By Don Dugdale
Just dealing with the pace of technological change may be the biggest challenge in the era of pervasive networked computing, according to a panel of chief technology officers speaking at SCO Forum96 last month. The advent of the Internet, intranets and widespread access to information have created dangers along with the opportunities, the panel members said, implying that success in IT management will depend on how well one can manage the resulting changes.
Panel members included Rob Gingell, vice president and Sun Fellow with SunSoft (and a UniForum director); Martin Haeberli, director of technology with Netscape Communications; Todd Reece, general manager of Hewlett-Packard's networked computing division; and Glenn Ricart, chief technology officer with Novell.
Among competitive businesses, one change that has occurred is that competition is now based more on access to technology and less on the products themselves, Gingell said. For example, Nike and Reebok may not compete on shoes. "They're competing on things like market demographics, pricing models and manufacturing issues, which are all information problems and have nothing really to do with the mechanics of building sneakers. The winners in these marketplaces are likely to be the people that use technologies better than their competitors use them."

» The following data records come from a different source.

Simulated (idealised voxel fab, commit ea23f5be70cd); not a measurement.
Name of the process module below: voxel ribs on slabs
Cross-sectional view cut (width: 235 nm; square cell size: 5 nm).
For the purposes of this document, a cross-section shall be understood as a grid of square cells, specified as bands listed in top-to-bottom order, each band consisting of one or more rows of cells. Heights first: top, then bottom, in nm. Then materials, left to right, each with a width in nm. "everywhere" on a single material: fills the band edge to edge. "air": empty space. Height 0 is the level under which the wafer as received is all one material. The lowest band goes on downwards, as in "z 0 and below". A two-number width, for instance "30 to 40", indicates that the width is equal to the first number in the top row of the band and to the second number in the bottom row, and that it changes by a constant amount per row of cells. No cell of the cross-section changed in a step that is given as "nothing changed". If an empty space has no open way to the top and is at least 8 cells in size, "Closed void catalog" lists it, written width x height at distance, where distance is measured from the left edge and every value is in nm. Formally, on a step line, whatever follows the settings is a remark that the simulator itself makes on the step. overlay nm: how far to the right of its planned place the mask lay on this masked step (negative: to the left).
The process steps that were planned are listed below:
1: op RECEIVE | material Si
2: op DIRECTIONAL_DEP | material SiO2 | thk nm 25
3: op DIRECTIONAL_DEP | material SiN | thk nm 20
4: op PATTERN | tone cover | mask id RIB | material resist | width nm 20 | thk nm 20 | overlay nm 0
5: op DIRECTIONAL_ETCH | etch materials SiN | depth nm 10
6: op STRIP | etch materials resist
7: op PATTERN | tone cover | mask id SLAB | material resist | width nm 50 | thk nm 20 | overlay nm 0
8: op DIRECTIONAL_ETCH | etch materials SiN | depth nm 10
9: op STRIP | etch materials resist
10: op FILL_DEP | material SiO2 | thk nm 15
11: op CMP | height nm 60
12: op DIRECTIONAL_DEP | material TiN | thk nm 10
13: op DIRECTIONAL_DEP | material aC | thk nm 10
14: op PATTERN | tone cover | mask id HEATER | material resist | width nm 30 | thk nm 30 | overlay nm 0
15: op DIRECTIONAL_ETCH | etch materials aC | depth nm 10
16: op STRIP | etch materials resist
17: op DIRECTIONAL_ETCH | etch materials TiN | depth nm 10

"Information systems can't be frozen in one configuration anymore."
Another result, he said, is that information systems can't be frozen in one configuration anymore, resulting in continuous tension. "This is going to create a lot of pressure on the processes by which technology is delivered," Gingell said. "If the network really is the computer, and if the network is perpetually changing by virtue of the fact that every day there's a new machine or a new application or a new operating system, the idea that you can freeze the configuration is now bogus. The victory will go to the people who are able to absorb component technologies without having to revalidate all of their systems. Change is your friend," Gingell concluded. "You're going to have to create software that gets deployed without having to be constructed in the system test environment that we've come to use. You're going to have to get more software and component computing pieces from different places that you absorb more rapidly."
The Other Side of Change
For Reece, rapid change means that the industry has to consider the users' need for stability more than it ever has. "The key challenge we've got ahead of us is the balance between speed and stability," he said. "What we tend to lose sight of is that computing technology has become so pervasive and so much a foundation element in the way people run their businesses, that we need to make sure we're providing that stability and that infrastructure." He said there's a great need for "a class of very simple information appliances that users can plug in and use to get access to information. And it shouldn't take technologists like ourselves or hordes of IT people behind the scenes to hold this system together. We need to aim our innovation toward that model of pervasive computing."
But if the Internet and the Web are harbingers of this computing model, they are not perfect, he warned. "A lot of cracks around the edges are beginning to show right now," Reece said. "We haven't hit the stability level that we really need to aim for if this stuff is to become pervasive. We need to aim for perfection. People aren't going to base their businesses on an accounting system that's imperfect [but] the Internet is as close as we can come today. We aren't that far off, and we now need to figure out new ways of introducing new technologies out there."
"The Internet can't die, because it has been adopted by too many people."
According to Ricart, the Internet can't die, because it has been adopted by too many people. "The Internet is actually past the point on the adoption curve whereby it could die," he said. "Once it's been adopted by 10 percent of the population, it really can't go back, because the curve has to keep going." Ricart's future computing model involves moving from the client/server idea to the client/network model. "We have to move from a network of servers to service provided by the network," he said. "What that means is that we're no longer dependent on any one server." He added that, to move forward faster, software will have to be distributed in smaller, object-based releases and pieces instead of major revisions.
Ubiquitous connectivity is Haeberli's prediction for the future. "It is said perhaps not often enough that the Internet changes everything," he said. "At one extreme you'll see things like global satellite systems being widely leveraged. You'll see Internet connections off a podium like this and certainly in every hotel room and every conference room you go into." He also predicted that the Java programming language will become pervasive. "The good news is that Java is portable across a wide range of platforms, and the bad news is that there are still some devils or gods in the details. You find that things like filename lengths become critical issues that constrain whether a piece of Java code will run on a given platform. Also, Java implementations on a wide range of platforms aren't up to snuff yet. So we in the industry should continue to push that forward to give software developers and innovators a context for rapid innovation."
Change will not come without hiccups, the panelists warned. Both Gingell and Ricart predicted a "major computing disaster" by the year 2000, perhaps due to a security breach. And Haeberli forecasted "earthquakes" as more new technology is rapidly accepted on the leading edge, but old technology remains in use in many sectors. "Internet technology creates a kind of meta-infrastructure for change, where we can have the earthquakes," Haeberli said. "But the center of mass is actually moving slowly. I guarantee that there are still paper tape punches and readers being used to control machine tools in this country, even though paper tape has been obsolete for one or two decades."